DIRECTOR ANTOINE FUQUA’S 2004 movie King Arthur may be “demystified,” as it claims, but that doesn’t mean it’s historical. The film’s Lucius Artorius Castus is a half-Roman/half-Celtic soldier on the verge of retirement, but assigned by a bishop named Germanius to rescue a Roman family north of Hadrian’s Wall from the dreaded Saxons. It’s a kind of suicide mission, but of course Arthur pulls it off, meeting and marrying Guinevere, Pictish warrior princess, in the process.
History-minded critics have savaged the film, noting, for example, that the Britons and Saxons didn’t fight as far north as Hadrian’s Wall. But students of church history will find an interesting assertion here: Arthur was a Pelagian Christian.
If Arthur really existed, and if the earliest references to him can be trusted, then it does appear that he was a Christian. The 10th-century Annals of Wales claim that at the battle of Badon in A.D. 516, “Arthur carried the cross of our Lord Jesus Christ for three days and three nights on his shoulders, and the Britons were victorious.”

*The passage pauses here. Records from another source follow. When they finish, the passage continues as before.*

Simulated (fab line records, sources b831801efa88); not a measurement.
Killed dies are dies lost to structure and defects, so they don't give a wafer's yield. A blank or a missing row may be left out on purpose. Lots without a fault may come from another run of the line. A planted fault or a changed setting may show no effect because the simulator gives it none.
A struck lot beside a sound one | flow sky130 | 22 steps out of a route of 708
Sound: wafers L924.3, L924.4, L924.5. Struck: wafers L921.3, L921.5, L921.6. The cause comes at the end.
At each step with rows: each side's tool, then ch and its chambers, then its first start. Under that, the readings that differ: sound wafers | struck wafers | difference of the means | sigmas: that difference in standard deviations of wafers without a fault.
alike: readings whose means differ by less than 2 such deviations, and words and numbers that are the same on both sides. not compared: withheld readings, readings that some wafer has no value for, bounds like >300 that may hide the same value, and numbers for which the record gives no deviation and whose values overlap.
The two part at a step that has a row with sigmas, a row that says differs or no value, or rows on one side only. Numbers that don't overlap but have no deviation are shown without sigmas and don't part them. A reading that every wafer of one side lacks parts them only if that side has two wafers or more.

the 11th century, Arthur is a recurring character in hagiographies. He’s a scoundrel in the lives of St. Cadoc and St. Padarn, a king seeking a dragonslaying saint in the Life of St. Carannog, and “the king of the whole of Great Britain” by Caradoc’s 12th-century Life of St. Gildas. Geoffrey of Monmouth’s History of the Kings of Britain (c. 1136) adds many of the now familiar details of Guinevere, Mordred, and the magician Merlin. But none of the Arthurian texts suggest that Arthur was a follower of the 4th-century heretic Pelagius. This was the British monk who taught that humans could morally perfect themselves—making him persona non grata to the likes of Jerome and Augustine of Hippo.
Fuqua’s film, however, goes to great lengths to show a “Pelagian medallion,” worn by Arthur, and several scenes contain discussion about his allegiance to Pelagianism, and Rome’s opposition to it as a heresy. A deleted scene shows Arthur meeting Pelagius. The date is all wrong—Pelagius was born around 354—but the place isn’t. Pelagius was probably from Wales, where Arthur probably had his base, if he existed. And to his opponents, Pelagius’s homeland and beliefs were inextricably tied together. Jerome, for example, mocked the former law student as a bumpkin “stuffed with the porridge of the Scots.”
The corpulent Pelagius was condemned as a heretic in 416, but his ideas lived on. In 429, writes Geoffrey of Monmouth, two bishops were sent “to preach the word of God to the Britons: for their Christian faith had been corrupted by the Pelagian heresy.” One of these was Germanus of Auxerre (the film’s Germanius?).
Ironically, it is Bishop Germanus, not Arthur, who gives us one of the period’s most dramatic and historically credible encounters against the Saxons. As a raiding party approached shortly after Easter, Germanus led a newly baptized army in a bloodless victory by a shout of “Hallelujah!” “The enemy was panic-stricken, fearing not only the neighboring rocks but even the very frame of heaven above them,” recounts Bede. “Many of them, flying headlong in their fear, were engulfed by the river.”